In brief, there is a critical difference between tactics—how immediate events are handled—and long-range strategy.  Only infrequently do policymakers consider the consequences of tactical decisions.  Today’s fires may be extinguished, but the causation and likelihood of future fires is rarely addressed.

There is a political reason for focusing on tactics and ignoring strategy.  Elected officials and government policymakers are constrained by the election cycles.  The administration in power is evaluated by voters on their performance.  Consequences are rarely discussed and do not motivate voters.  Politicians do not want to be held responsible for short term political consequences.  In a business example, for many years very few U.S. railroads invested in their roadbed infrastructure.  The result was severe infrastructure deterioration.  Railroad executives failed to invest in infrastructure because it was thought that this would reduce annual profitability and diminish executive compensation.  This “not on my watch” mentality is present in international affairs and national security.

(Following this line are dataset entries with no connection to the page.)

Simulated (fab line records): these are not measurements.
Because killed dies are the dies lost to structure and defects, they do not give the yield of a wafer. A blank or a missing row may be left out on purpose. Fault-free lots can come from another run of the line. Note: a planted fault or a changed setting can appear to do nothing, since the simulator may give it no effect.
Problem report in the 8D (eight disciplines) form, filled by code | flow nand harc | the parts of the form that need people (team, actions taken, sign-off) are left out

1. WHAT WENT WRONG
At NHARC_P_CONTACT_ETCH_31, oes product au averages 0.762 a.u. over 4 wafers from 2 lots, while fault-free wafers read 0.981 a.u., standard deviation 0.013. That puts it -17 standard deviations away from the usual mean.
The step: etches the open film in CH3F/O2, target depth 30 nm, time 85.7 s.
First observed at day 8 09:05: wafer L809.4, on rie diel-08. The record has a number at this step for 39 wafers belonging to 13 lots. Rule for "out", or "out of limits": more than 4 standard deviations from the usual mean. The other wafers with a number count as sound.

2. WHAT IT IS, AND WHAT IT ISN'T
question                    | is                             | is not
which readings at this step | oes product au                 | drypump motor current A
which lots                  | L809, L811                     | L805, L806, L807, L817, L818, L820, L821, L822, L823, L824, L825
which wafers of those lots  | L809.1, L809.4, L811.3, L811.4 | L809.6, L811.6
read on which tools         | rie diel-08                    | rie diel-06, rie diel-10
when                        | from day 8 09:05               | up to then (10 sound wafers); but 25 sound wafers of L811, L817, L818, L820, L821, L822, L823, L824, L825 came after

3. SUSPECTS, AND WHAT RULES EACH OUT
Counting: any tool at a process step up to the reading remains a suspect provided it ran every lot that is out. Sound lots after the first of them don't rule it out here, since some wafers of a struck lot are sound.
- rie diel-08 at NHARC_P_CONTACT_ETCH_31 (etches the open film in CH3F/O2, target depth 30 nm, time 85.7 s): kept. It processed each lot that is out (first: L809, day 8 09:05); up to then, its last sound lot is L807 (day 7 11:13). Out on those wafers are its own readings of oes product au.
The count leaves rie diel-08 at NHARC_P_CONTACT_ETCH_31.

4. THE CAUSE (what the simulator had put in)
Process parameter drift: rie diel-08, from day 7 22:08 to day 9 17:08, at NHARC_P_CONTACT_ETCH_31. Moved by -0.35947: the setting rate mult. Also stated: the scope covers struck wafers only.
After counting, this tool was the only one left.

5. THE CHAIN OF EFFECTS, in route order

In this issue of the National Strategy Forum Review, we have focused on Mexico and its national security strategy and how the U.S. and Mexico's national security strategies could complement each other.  Many examples of failed long-term strategy exist, providing potent lessons for policymakers as they consider the shape and the direction of U.S. efforts throughout the world:

  • Iran began its nuclear enrichment program in 2002 when it acquired centrifuges to make fissionable nuclear material.
  • North Korea began exporting nuclear weapons technology and long-range missile development technology in the 1990’s.
  • The U.S. demand for Latin American drugs has been increasing for many years and the drug trafficking route through Mexico into the U.S. is obvious.  In addition, U.S. immigration policy has been cyclical, depending on U.S. prosperity and the need for low-wage immigrant workers.
  • U.S. dependency on imported oil has been apparent since 1973.  Scarce water resources in the western U.S. have been an enduring agricultural and demographic problem for more than a decade.  Energy discussion has not reached the policy level and there is no anticipation that there will be informed discussion of scarce water resources in the immediate future.
  • The issue of how to handle battlefield detainees in Afghanistan and Iraq was identified immediately before the invasion of these states.  Eight years later, the U.S. is deciding how and where to try terrorists.
  • The U.S. has provided billions of dollars in aid to Pakistan since 1953.  After 1979, the tactical objective was to interfere with and degrade Russia’s invasion of Afghanistan.  At that time, the consequences were not recognized—training and equipping the mujahideen which developed into a leadership cadre for the Taliban.  Ever since, U.S. aid money to Pakistan has fed an insatiable appetite for governmental, NGO, and police corruption.  Post 9/11, the U.S. has spent over $12.3 billion in aid to Pakistan, with roughly 1/3 going to economic and development aid sources.  The result is that Pakistan is a kleptocracy where aid will be used, in large part, for corruption rather than for the purposes intended.
  • For at least the past five years, it has been apparent that critical U.S. information infrastructure has been successfully attacked by cyber hackers, both foreign states and lone individuals.  Yet, the U.S. is focusing on offensive cyber-warfare capabilities and bureaucratic turf battles over control of the program, rather than organizing an effective defense against cyber attacks on critical U.S. infrastructure.

These are examples of limited tactics, failure to consider the consequences of tactics, and an absence of over-arching, long-range strategy.

We have asked NSF friends and scholars to examine regions and issues in search of a cogent U.S. strategy.